Friday 16 August 2019

Risk of recession “greater than ever” but rate cuts could save markets

Markets were mixed on Thursday.

The S&P 500 rose 0.2 percent but the STOXX Europe 600 fell 0.3 percent.

Earlier in Asia, the Shanghai Composite rose 0.2 percent but the Nikkei 225 fell 1.2 percent.

The US 10-year Treasury yield fell 6.2 basis points to 1.534 percent, its lowest since August 2016.

US economic data on Thursday were mixed. Retail sales rose 0.7 percent in July but industrial production fell 0.2 percent.

China on Thursday threatened to take “necessary countermeasures” against planned additional US tariffs against its imports.

“Tariff escalation risks continue to aggravate the current weakness in global manufacturing, with risk now threatening to infiltrate the resilient service sector and labor market,” wrote Darrell Cronk, chief investment officer for wealth and investment management at Wells Fargo.

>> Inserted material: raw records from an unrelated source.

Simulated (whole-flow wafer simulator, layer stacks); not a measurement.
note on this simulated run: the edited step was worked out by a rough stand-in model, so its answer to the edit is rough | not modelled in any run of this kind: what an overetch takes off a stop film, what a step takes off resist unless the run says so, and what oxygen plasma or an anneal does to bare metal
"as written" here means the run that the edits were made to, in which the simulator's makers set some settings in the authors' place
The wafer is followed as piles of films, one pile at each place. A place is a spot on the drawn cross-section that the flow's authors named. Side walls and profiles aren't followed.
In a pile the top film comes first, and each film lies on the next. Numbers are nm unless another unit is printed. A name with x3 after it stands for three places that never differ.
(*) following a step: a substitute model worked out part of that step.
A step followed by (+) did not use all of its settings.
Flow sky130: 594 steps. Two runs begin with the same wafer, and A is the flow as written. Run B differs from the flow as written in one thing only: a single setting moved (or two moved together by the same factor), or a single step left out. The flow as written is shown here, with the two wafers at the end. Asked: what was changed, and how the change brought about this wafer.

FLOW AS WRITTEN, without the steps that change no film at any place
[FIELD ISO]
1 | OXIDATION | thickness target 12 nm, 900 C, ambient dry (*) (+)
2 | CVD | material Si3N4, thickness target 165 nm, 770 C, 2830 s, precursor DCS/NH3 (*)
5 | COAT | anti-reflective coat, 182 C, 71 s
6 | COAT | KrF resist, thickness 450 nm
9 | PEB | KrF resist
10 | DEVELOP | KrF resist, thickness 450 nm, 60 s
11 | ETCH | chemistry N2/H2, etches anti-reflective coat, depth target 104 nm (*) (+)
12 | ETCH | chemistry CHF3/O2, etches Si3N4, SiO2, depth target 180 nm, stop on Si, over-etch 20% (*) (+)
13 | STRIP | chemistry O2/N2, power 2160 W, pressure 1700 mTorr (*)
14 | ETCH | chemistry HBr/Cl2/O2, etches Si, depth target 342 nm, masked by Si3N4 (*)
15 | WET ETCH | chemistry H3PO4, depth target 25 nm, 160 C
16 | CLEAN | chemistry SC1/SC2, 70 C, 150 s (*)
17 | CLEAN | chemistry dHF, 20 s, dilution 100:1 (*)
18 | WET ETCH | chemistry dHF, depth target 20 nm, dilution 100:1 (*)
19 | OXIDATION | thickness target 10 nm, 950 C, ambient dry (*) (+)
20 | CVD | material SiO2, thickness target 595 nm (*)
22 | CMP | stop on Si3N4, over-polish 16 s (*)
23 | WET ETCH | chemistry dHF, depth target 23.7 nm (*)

Kathy Lien, managing director of FX strategy at BK Asset Management, said that “the risk of recession this cycle is greater than its ever been”.

Still, Mark Mobius thinks that central banks will save markets by cutting interest rates.

“Everyone seems to be racing to the bottom. Which is actually going to result in the market doing very well,” he told MarketWatch on Thursday.